Madison’s definition of faction is famously slippery—in a democratic republic, who defines the “permanent and aggregate interests of the community”? And who is to judge whether a particular form of crowd action is based on unreasonable passion rather than the cool voice of reason? Moreover, the Founders themselves had not always been averse to mob action as a type of political protest. As the legal scholar Larry Kramer argues in The People Themselves, and in this interview, crowd action, which the Founders also called “mobbing,” was an accepted form of political protest in the Revolutionary era, when it was highly regulated by well-understood rules and customs. In England during the Middle Ages, if a sheriff thought a mob was illegitimate, he would literally read it the Riot Act. The leaders of the mob would then deliberate before deciding whether to proceed.

To the Framers, the Boston Tea Party was the paradigm of a legitimate crowd action. After spending 19 days trying to negotiate a way to prevent the tea from being offloaded into Boston Harbor, which would have triggered customs duties, the Sons of Liberty boarded the British merchant ships on the 20th day, right before the tax was due, and dumped the tea into the harbor. What set the Tea Party apart from Shays’ Rebellion, or from the Massachusetts mob that attacked the home of the colonial governor of Massachusetts, Thomas Hutchinson, in 1765, wrecking his mansion and gardens and destroying his books and papers?

In his forthcoming book, The Words That Made Us, the Yale law professor Akhil Amar emphasizes that, unlike the Hutchinson mob, the Boston Tea Party was “nonviolent” (it “did not come close to killing anyone”), “proportionate” (“the Sons destroyed no more property than necessary”), and “public spirited and non-piratic” (“the Sons dumped tea to make a legal and political point”). It was, Amar argues, a stylized, highly regulated political protest—the Sons of Liberty even swept the decks of the ships before departing—rather than a violent insurrection. As Kramer notes, they also later compensated one of the ship owners for a padlock they broke to seize the tea.

During and after the Constitutional Convention, those who had endorsed crowd action against the British during the American Revolution argued that violent insurrections against legitimately constituted democratic governments were different. Samuel Adams, a leader of the Boston Tea Party and other crowd actions throughout the Revolution, had become governor of Massachusetts in 1787, and he criticized Shays’ Rebellion as a Tory effort to thwart the principles of the Revolution. Now that the people were represented in and by the government, Adams and others argued, they no longer needed to apply direct pressure on their democratically elected judges and representatives.
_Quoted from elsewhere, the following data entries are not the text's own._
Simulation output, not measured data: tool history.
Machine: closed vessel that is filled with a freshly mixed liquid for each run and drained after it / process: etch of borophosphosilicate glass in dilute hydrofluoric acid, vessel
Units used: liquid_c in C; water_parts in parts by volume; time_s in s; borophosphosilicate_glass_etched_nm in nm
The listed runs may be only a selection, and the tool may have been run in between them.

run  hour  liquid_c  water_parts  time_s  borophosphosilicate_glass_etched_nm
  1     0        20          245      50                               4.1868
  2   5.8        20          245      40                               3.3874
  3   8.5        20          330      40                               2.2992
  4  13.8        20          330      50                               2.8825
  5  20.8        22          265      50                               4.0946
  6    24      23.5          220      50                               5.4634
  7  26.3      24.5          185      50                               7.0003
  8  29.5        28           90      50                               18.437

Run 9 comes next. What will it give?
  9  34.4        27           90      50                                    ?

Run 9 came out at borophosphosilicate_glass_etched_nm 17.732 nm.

Was this rationale merely self-serving, now that Adams and his allies were the ones in power? That conclusion would discount their entire theory of self-government. The American experiment is an attempt to channel the selfish passions of human beings into legitimate politics by creating institutions that promote thoughtful deliberation over the impulses of the moment. The state and federal constitutions ratified from 1776 to 1787 were designed to give we the people (or at least propertied white men) the opportunity to seek a redress of grievances through peaceful assembly, petition, speech, and representation, without resorting to the brutal force of mob action.

Mob violence became further delegitimized in the years leading up to the Civil War, when it took the form of racist attacks on Black people and white abolitionists. In 1837, a young Abraham Lincoln expressed renewed alarm about violent mobs when he warned that, unless Americans could govern themselves by reason rather than passion, the Constitution would fall to demagogues. Lincoln’s speech “The Perpetuation of Our Political Institutions,” delivered to the Young Men’s Lyceum of Springfield, Ilinois, was responding to mob violence, including a racist murder in St. Louis and the lynching of the abolitionist newspaper editor Elijah Lovejoy. In his speech, which denounced “mobocracy” and mentioned the word mob eight times, Lincoln implicitly blamed the violence on the followers of the populist Andrew Jackson, who was known as “King Mob.” Like Madison, Lincoln warned that the mobs were being egged on by populist demagogues, “men of ambition and talents” who “continue to spring up amongst us,” seeking the “ratification of their ruling passion” by tearing down the government and the laws, rather than “supporting and maintaining” the edifice erected by the Founders. The only way for the American people to ensure that “support of the Constitution and the laws” remained the “political religion of the nation,” Lincoln concluded, was for them to reaffirm their commitment to personal as well as political self-government, to restrain their irrational passions and hatreds with the cool voice of reason..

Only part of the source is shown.